For those of you who may believe that the literary capitals of the world are always elsewhere, look no further than Oxford, Mississippi, a land filled with a campus that hosts numerous writing and literary conferences throughout the year and the home of none other than William Faulkner. At the end of March, four of the Sequoya Review staff including Emily Cahoon, Courtney Lachapelle, as well as myself plus the poet Kelly Myracle, attended the Southern Literary Festival hosted by Ole Miss. The three day conference featured panels hosted by published poets, authors, and screenplay writers who were willing to give us brief lectures on the secrets of their trade, how to get published, and as well as simply sharing their inspiring work with us.
We had the honor of hearing the poetry of Carey Scott Wilkerson, whose readings from his book Threading Stone inspired us so much that we simply had to tell him in person (while also handing him a copy of our magazine of course!). In Threading Stone he covers the motif of Ariadne leading Theseus through the labyrinth, but he covers it in such an astounding number of ways and expounds it to seemingly unrelated subjects that you are left breathless at the leaps his verse make and in awe of the unnerving connection that is made at the end of it all. To find out more about Mr. Wilkerson, click here
Besides the poetry panel, we also attended a class which covered an anthology that addresses the racism in William Faulkner’s work by collecting the African American poets response to said body of work. Chiyuma Elliot hosted the event alongside Derrick Harriell, and although the anthology has yet to be released, the teaser we recieved definitely make it a book to look out for.

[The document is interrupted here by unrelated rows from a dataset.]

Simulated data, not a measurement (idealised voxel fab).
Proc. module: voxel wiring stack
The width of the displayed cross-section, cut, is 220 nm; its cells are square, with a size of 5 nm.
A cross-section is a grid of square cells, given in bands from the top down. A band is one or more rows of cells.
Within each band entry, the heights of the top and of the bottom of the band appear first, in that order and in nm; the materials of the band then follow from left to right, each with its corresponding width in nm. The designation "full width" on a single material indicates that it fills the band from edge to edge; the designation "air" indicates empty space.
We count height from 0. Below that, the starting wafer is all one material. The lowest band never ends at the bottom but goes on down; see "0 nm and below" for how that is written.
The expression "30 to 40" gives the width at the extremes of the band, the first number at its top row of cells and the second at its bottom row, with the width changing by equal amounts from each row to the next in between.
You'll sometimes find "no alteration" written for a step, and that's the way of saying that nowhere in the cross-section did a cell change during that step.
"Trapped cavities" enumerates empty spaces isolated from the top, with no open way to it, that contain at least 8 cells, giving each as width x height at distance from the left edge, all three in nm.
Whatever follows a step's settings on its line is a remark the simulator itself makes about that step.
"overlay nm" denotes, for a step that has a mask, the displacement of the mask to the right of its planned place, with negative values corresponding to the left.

One of the milestones of our trip that we feel as though no one should go without when taking a trip to Oxford is the “Square Books” store that occupies two floors, and has two other stores – “Square Jr.” for kids, and “Off Square Books” for those of you looking for either a gag book, coffee table reading, or anything out of ordinary. In a world occupied by corporate chain bookstores, it is was thrilling to see a book seller thriving from open to close.
Another milestone that is worth seeing is William Faulkner’s estate called Rowan Oaks. Not only is this the place where many of Faulkner’s works were conceived, the location itself is stunning, with magnolia’s towering over what must have at one time been an exquisite garden while it was maintained. The stables nearby and troughs attest to the fact that the rural south was a living locale to him, just as it comes through in so many of his works.
It was during this trip that Kelly received her award and recognition for earning 1st Place in the festival’s poetry competition. Also, the Sequoya Review for the 2013-14 issue won 2nd place in the “Literary Magazine” category. Special thanks to all of our staff, writers, and poets that made this possible!
I would like to also give a special thanks to the UTC English Department for funding the trip, as well as Rowan Johnson and Sybil Baker for accompanying us.